She's talented, European and fights hard for her puppet world. The Slovenian stop-motion director Špela Čadež talks to Zippy Frames.
Her big success came with the stop-motion film, Boles (2013), a story of the aspiring writer Philip who meets the extravagant prostitute Tereza made waves along the international festival circuit, winning almost 40 awards and distinctions.
But the Slovenian Špela Čadež is not new to animation, even though she initially studied arts and graphic design. Since 2004, when she completed her first film, she has a consistent viewpoint to share about independent animation, storytelling, and the world of puppets.
ZF: How did you ever consider to do animation? You came from Ljubljana to Germany to study visual design?
SC: I came to Germany and the Academy of Media Arts in Cologne to study interactive design, but I didn't feel comfortable there, I didn't know what to do. Then I realized I needed some animation for projects I'd like to do.
Actually, my first class was an animation puppet one-day workshop. There were puppetmakers from Berlin. I was very new in animation class, but was impressed by everything, so I came home and made my very first little puppet.
I brought it to a professor assistant, he loved it and he immediately said: "You must join us to Annecy next week". I said: "What is Annecy?" I got a space left and then I traveled to the festival -everything was paid by the University at those times.
So, I went there and it was just like a whole new world was opened to me with people doing animation, talking animation. I returned home, and I immediately wanted to do an animated film.
Didn't have any animation education before that, only screenings in Llubljana curated by Igor Prassel [artistic director of Animateka, Slovenia], who was also paramount in my Annecy introductions. And, one year later, I had a film in student competition at Annecy, Zasukanec (2004).
ZF: What was the idea about the first film?
SC: I just wanted to try something completely on my own. I did the lights on my own, the sets, the settings. But the story is always the first thing for me, not the technique. So, I learned a little bit about storytelling that way.
SC: What was your teachers' reaction?
SC: They loved it, and they even suggested a trip to Portugal to perfect the sound.
The film was selected in many festivals, and I got to travel and met people. During traveling, I learned so much talking to people, more than I had learned in schools of animation and at University.
ZF: But one film is never enough, so you made Lovesick (2007).
SC: [She laughs]. No, one film is only the beginning of a next one. Lovesick was my graduation film, and afterwards I made Marathon (2007) with Izabela Plucinska - I stayed 6 months in Berlin. But the most difficult part was getting back to Slovenia after my studies, for no one in Slovenia, apart from a few people, knew what independent animation is.
My first application for funding just returned to me with a note to stop this kind of filmmaking, because no one watched the kinds of films I am doing. It was quite like a shock. I was spoiled at the Academy of Media Arts; I even had money to complete the projects, all of them were very supportive to students.
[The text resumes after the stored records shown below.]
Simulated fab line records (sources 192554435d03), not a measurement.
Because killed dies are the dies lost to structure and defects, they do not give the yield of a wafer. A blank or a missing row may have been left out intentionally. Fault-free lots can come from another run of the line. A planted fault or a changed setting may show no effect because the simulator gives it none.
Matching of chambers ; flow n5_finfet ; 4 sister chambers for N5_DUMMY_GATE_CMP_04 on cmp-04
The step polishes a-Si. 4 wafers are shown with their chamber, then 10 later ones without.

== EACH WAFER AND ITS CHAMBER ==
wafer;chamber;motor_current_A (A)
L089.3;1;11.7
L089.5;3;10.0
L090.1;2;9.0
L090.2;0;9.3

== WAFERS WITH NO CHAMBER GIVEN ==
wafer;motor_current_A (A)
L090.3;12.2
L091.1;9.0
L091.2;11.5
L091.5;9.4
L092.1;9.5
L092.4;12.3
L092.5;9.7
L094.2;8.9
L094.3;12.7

So, it took me four years to finance Boles (2013), my next film. I had to wait for a government change and Slovenian Film Fund administration change, while Igor [Prassel] fought a lot for the government to support animation. So, in the end we managed to get a lot of funding for animation approved -half of it was actually given to us, they said we don't need that much. I was able to do the film the way I wanted to, but it was a painful production nevertheless.
ZF: Boles strikes me as a very Adriatic film in its settings and colour palette.
SC: I do think about colours when designing the sets. In Boles, everything was brownish and warm. Even the main character, the writer Philip is dressed in a warm brown colours. Then the cold Tereza comes to his life. But I do think that everything has to support the story.
Every time I asked myself what should be the colour or the dress, I always go back to the story and say: "OK, I'll need this feeling, so let's support this feeling with that colour".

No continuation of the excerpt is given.